Open drodarie opened 1 month ago
Ok after debugging a bit more, it seems to be an h5py lock issue again:
[Errno 11] Unable to synchronously open file (unable to lock file, errno = 11, error message = 'Resource temporarily unavailable')
Still I have no clue why bsb is not detecting the raised exception and stopping the loading.
Hmm, AFAICT loading multiple files shouldn't lead to any issues since they should both create their own MPILock
instances, no?
Sorry, I was not clear enough.
I strongly believe the underlying issue is linked to hdf5 not properly locking the file, not bsb.
However, there is clearly an issue raised in one of the MPI cores that is not detected by the others and that lead to this situation where the whole bsb process get stuck.
Probably, by the time one core failed and raised the issue, the other cores reached a point where they have wait for the failing one?
Should we add a fail safe that would kill all MPI process in case an exception is raised? With MPI_Abort
for instance?
The issue here is that bsb-hdf5
fails on only 1 participating MPI rank. Since the HDF5 engine fails to open the file on that rank, the BSB tries to open it with the next available engines, which all fail to open the file too, so on that rank the file is deemed to be
not recognized as any installed format: 'hdf5', 'fs'
All storage engines should be MPI aware, and so it's bsb-hdf5
's resonsibility during open_storage
, which calls engine.peek_exists
and engine.recognizes
, to orchestrate both these functions correctly. Either by executing them only on 1 rank and communicating the results on the MPI comm, or to execute it on each rank, but then still checking whether every other rank succeeded as well.
The cause of the locking issue might be because the MPILock might not be used for peek_exists
or recognizes
. The MPILock is created when the Storage
is created, and I believe both of these operations are static methods.
All of this together points to the following solution:
Any static operation on BSB-HDF5 will lack an MPILock to synchronize concurrent access, so we should only execute these operations on 1 rank and broadcast the result.

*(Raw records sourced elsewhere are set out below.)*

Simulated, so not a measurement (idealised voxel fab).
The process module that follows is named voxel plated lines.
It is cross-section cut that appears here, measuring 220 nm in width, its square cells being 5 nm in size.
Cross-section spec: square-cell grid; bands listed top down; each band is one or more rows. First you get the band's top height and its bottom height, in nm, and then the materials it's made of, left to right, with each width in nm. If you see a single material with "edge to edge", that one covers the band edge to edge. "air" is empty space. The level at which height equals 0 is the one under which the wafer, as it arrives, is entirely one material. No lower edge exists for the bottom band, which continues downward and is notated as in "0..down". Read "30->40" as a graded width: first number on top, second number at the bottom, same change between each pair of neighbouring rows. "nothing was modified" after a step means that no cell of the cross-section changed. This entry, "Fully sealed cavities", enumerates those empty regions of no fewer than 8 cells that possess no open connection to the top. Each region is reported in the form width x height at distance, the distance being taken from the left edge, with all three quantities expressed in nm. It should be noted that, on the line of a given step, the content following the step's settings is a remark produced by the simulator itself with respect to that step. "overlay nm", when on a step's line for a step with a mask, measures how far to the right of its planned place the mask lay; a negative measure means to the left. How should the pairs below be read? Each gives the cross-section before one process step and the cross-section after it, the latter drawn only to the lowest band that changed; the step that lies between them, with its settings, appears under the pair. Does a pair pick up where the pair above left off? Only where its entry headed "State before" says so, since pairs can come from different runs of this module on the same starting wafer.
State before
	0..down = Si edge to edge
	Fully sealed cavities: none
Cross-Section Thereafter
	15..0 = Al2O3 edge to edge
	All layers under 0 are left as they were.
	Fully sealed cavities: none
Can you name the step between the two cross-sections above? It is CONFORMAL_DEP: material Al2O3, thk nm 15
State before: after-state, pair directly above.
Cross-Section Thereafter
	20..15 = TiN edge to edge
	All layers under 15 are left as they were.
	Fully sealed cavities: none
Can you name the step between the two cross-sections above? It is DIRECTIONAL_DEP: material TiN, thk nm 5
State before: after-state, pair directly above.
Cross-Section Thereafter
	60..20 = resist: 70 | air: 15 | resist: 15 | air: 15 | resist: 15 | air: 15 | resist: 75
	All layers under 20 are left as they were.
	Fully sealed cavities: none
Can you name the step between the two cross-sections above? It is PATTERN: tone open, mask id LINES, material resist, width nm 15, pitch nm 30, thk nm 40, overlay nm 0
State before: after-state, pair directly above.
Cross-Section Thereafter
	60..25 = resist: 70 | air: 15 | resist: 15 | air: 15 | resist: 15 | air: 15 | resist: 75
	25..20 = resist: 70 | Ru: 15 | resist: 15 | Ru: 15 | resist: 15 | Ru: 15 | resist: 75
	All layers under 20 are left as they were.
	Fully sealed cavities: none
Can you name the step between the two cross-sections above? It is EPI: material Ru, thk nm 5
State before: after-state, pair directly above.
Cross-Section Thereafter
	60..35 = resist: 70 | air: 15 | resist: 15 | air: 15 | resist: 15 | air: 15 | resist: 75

This will fix the whole issue, but maybe we can do more to prevent cryptic crashes like this in the future? Since Python 3.11 we can raise ExceptionGroups. This might be a good place to raise all of the errors that each storage engine encountered, and to conclude with the final message not recognized as any installed format: 'hdf5', 'fs'
, so that none of the errors are swallowed and the user can clearly see whether the engine failed intentionally, or an error like this occurred. We should then probably check what the most common failures look like for each engine, and raise descriptive errors for each, like "This is not an HDF5 file" or "This file does not exist".
Running the following python script:
with MPI (the more core the more likely it is to happen), produce the following stacktrace:
and get stuck. Here, this issue was raised in only one core but can also happen in several cores.